On 2 June 2016, the Ukrainian Parliament adopted two other bills addressing the reform of the Ukrainian judiciary. The Law on Amendment to the Constitution of Ukraine, among other changes, establishes an attorney's 'monopoly'. Previously, any individual, including foreigners, could be entitled to represent a party to litigation in the Courts of Ukraine. Following the amendments, only attorneys can represent clients in the Supreme Court of Ukraine, starting from 1 January 2017, while in the Courts of Appeal from 1 January 2018, and in the first instance courts from 1 January 2019. Finally, the Law on Bodies and Individuals that Carry Out Enforcement of Judgements and Decisions of other Bodies (the 'Law on Enforcement of Judgement'), also adopted on 2 June 2016, states that enforcement of court decisions and other authorities may be performed, in addition to the State Enforcement Service, by 'private enforcement officers'.1

This article provides further updates on Judicial Reform in Ukraine, the apex of which will be reached this year in 2017. At the beginning of the year, lobbyists and supporters were not optimistic about the Judicial Reform. Despite being highly anticipated by the international community, the Law on Superior Anti-Corruption Court was not even considered by Parliament, while the Law on Constitutional Court of Ukraine (which was expected to be adopted immediately after the Amendment to the Constitution of Ukraine) was only adopted on 13 July 2017. However, the real threshold for reform in 2017, in order to win the confidence of the public and practitioners, focuses on a number of events. These include the election of judges to the Supreme Court of Ukraine, from which point the work of this newly formed highest court in Ukraine will begin and the appointment of the first 'private enforcement officers', which are expected to increase the efficiency of enforcement of court judgments in Ukraine. Lastly, the adoption of new procedural codes will provide for much more effective standards and rules for protection of rights in administrative, commercial and civil proceedings in Ukraine.

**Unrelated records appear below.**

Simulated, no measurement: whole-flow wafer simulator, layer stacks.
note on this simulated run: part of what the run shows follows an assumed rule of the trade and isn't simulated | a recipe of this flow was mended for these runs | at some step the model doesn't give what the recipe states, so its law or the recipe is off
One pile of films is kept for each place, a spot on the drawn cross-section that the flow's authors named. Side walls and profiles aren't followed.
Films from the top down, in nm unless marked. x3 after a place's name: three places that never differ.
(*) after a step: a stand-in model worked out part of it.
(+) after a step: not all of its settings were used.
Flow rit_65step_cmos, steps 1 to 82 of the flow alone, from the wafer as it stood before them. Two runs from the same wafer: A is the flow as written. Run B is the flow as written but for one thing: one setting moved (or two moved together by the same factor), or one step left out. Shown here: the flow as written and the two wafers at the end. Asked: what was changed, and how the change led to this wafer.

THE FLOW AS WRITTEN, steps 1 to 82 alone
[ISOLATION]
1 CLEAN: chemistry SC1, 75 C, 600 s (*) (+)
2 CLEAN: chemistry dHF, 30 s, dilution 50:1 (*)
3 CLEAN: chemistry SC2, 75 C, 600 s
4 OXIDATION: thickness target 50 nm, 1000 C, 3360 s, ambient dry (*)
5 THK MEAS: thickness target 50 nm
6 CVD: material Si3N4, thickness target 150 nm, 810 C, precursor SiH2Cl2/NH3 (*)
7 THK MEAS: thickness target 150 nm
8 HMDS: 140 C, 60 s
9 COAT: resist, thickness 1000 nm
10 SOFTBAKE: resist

New judges for the Supreme Court of Ukraine

The Ukrainian court system used to be widely criticised for injustice and corruption. The results of a public survey held in 2015 show that distrust in the judiciary stood at 79 per cent.2 In this regard, bringing trust to the highest general court of Ukraine – the Supreme Court of Ukraine – was one of the key tasks of the Judicial Reform. Also, 120 open positions for judges to form the Supreme Court of Ukraine, comprising administrative, commercial, criminal and civil 'court of cassation' (30 judges each), have been announced. Not only judges, but also experienced attorneys and scholars, have been provided with an opportunity to take part in the selection process. The candidates have to pass various assessment rounds, including examination of their 'dossier', written assessments, practical assignments on writing a court verdict, psychological tests and interviews. The procedure is managed by the High Qualification Commission of Judges, which shall recommend to the High Council of Justice selected candidates for appointment, which subsequently shall recommend the final list of candidates to the President of Ukraine, who ultimately appoints the new judges for the newly formed Supreme Court of Ukraine. While this process is ongoing, the media, together with local and international organisations, will watch the process with great interest. The Public Council of Honesty, drawn from public figures, is also involved in the assessment of candidates by way of reviewing their files and drawing conclusions as to whether or not a candidate passes the 'threshold of honesty' in the eyes of the Council.

The assessment process has not yet been finalised. The first stage of the selection of written theoretical and practical assignments has been successfully completed by 382 candidates. Of these, 73 per cent are judges, ten per cent are scholars, ten per cent are attorneys, and seven per cent have a combined background. The competition for the final stage of the selection process remains quite high, with more than three people per vacancy.

First 'private enforcement offices'

Another major problem of the Ukrainian judiciary is the inefficient system for the enforcement of court judgements. The European Court of Human Rights (ECtHR) underlined this problem in a pilot decision in Yuriy Nikolayevich Ivanov v Ukraine in 2009.3 The ECtHR requested the Ukrainian government to introduce, within one year from the date on which the judgment became final, one or more effective remedies capable of affording adequate and sufficient redress for non-enforcement or delayed enforcement of domestic judgments. Ukraine took some measures to reform the procedure of enforcement of court judgements, but such measures cannot be characterised as entirely effective or capable of solving the problem.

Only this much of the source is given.